By Derrick Witherington, assistant director of Campus Ministry for Liturgical Programs
For five weeks of Lent, we have been preparing to celebrate the most important week of the entire liturgical year: Holy Week. This Sunday, we celebrate Palm Sunday and begin to walk with Jesus in the final stage of His journey to the cross and resurrection. It’s only fitting that our reflection this week focuses on Jesus’ passion and crucifixion in Luke 23:1-49.
In Luke’s account of these events, we can see nearly every variety of human dysfunction on display – lies, slander, mob rule, unjust conviction, as well as verbal, physical and emotional abuse.
Yet during this rampant brokenness, what strikes me most is that we still find moments of beauty and light. Jesus comforts the women He meets as He makes his way toward Calvary. Jesus promises the repentant thief that he is to join Him in paradise.
I believe the message here is that in moments of utter darkness, confusion and rejection, we all not only can find moments of light and beauty, we also have the freedom to make and enable these things to truly shine forth.
After everything that Jesus went through between the evening of Holy Thursday and the afternoon of Good Friday, I think nobody would have blamed Him if He would have turned completely inward in those final moments.
Nobody would have blamed Jesus if He had not even noticed the women who were weeping for him – or paid attention to the words coming from the fellow condemned men hanging on His left and on right. Yet during what must have been incredible physical and emotional pain, Jesus still manages to turn outward in compassion to the people and situations around Him.
We all have personal struggles, pains and questions. Life sometimes might strike us as being a very cruel and lonely place in the wake of a terrible exam, failed relationship or uncertainty regarding what the future will bring.

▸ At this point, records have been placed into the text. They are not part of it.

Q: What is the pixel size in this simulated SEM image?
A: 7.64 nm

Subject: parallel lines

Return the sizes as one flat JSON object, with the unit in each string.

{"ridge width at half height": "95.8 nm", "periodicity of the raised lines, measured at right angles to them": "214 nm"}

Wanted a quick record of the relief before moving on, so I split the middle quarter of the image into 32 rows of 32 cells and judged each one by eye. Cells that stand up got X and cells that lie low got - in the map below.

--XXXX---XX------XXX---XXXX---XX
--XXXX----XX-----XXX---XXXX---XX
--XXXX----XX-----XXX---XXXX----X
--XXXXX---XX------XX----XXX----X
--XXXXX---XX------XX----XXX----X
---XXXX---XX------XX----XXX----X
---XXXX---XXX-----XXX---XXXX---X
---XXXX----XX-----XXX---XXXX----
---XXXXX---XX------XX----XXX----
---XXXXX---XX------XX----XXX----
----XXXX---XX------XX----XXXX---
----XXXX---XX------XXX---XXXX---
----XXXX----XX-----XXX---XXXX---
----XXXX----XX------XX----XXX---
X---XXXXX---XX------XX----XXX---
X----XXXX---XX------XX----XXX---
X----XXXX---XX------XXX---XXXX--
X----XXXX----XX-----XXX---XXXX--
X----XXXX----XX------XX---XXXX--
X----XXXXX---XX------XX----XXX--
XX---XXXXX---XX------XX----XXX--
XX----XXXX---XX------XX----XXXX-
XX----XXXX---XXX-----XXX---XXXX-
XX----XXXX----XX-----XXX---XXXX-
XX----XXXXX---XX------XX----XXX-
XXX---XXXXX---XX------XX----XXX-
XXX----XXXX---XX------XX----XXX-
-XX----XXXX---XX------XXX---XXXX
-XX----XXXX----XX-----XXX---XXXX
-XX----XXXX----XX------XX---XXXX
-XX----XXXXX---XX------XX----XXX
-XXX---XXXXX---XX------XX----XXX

One of the many lessons of Jesus’ passion is that even in the darkest moments, the way to get through it is by pushing ourselves – to continue to be ambassadors of God’s love, mercy and forgiveness. As followers of Christ, we are not guaranteed constant comfort, but we are guaranteed the promise of resurrection and new life, rising out of the ashes and debris of the messes in which we sometimes find ourselves.
As we enter Holy Week, let us pray for the grace to always remember that we are called to spread God’s compassion and mercy, even if we find ourselves in dark moments. When we do this, we are faithfully following the example of Jesus – from the cold darkness of the cross to the radiant brightness of the resurrection.